# TASK 3 : Customer Segmentation / Clustering

**Import necessary libraries**

In [1]:
import pandas as pd
import matplotlib.pyplot as plt
import seaborn as sns
from sklearn.preprocessing import StandardScaler
from sklearn.cluster import KMeans
from sklearn.metrics import davies_bouldin_score
from sklearn.decomposition import PCA

**File paths**

In [2]:
customer_file = '/kaggle/input/dataset3/Customers.csv'
product_file = '/kaggle/input/dataset3/Products.csv'
transaction_file = '/kaggle/input/dataset3/Transactions.csv'

**Load datasets**

In [3]:
customers = pd.read_csv(customer_file)
products = pd.read_csv(product_file)
transactions = pd.read_csv(transaction_file)

**Merge datasets**

In [4]:
merged_data = transactions.merge(customers, on='CustomerID').merge(products, on='ProductID')

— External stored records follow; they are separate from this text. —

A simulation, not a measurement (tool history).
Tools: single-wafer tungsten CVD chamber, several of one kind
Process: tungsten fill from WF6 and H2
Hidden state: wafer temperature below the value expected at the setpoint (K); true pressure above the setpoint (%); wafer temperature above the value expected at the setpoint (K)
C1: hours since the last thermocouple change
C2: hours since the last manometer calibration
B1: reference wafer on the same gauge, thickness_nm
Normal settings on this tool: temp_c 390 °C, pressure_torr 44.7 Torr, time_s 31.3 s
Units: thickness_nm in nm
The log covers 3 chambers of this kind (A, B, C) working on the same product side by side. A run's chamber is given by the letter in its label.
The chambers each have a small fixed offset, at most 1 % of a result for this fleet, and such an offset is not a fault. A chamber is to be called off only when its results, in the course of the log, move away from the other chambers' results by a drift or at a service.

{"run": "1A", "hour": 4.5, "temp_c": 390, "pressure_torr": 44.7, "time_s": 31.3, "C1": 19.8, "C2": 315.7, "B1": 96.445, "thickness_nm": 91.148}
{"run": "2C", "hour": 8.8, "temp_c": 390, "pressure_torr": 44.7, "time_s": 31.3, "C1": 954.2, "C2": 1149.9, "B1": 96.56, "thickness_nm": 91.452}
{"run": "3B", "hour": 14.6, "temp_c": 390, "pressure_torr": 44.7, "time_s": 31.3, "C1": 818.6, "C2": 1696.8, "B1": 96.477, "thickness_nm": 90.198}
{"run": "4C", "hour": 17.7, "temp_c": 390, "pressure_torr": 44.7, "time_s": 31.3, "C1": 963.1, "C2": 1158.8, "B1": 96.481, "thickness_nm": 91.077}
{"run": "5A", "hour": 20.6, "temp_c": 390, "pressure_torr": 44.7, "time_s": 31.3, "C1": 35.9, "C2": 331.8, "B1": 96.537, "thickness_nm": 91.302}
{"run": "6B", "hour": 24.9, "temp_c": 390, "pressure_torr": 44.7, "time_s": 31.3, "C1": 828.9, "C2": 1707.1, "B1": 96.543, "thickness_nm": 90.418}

**Feature engineering for clustering**

In [5]:
agg_dict = {
    'Price': 'mean' if 'Price' in merged_data.columns else None,
    'Quantity': 'sum' if 'Quantity' in merged_data.columns else None,
    'TotalValue': 'sum' if 'TotalValue' in merged_data.columns else None,
}
agg_dict = {key: value for key, value in agg_dict.items() if value}

if not agg_dict:
    raise ValueError("No valid columns available for clustering.")

customer_features = merged_data.groupby('CustomerID').agg(agg_dict).reset_index()

**Ensure 'CustomerID' is in customer_features**

In [6]:
if 'CustomerID' not in customer_features.columns:
    raise KeyError("'CustomerID' column is missing in customer_features.")

**One-hot encode categorical variables (e.g., Region, Category)**

In [7]:
if 'Region' in customers.columns:
    customers = pd.get_dummies(customers, columns=['Region'], prefix='Region')
if 'Category' in products.columns:
    merged_data = pd.get_dummies(merged_data, columns=['Category'], prefix='Category')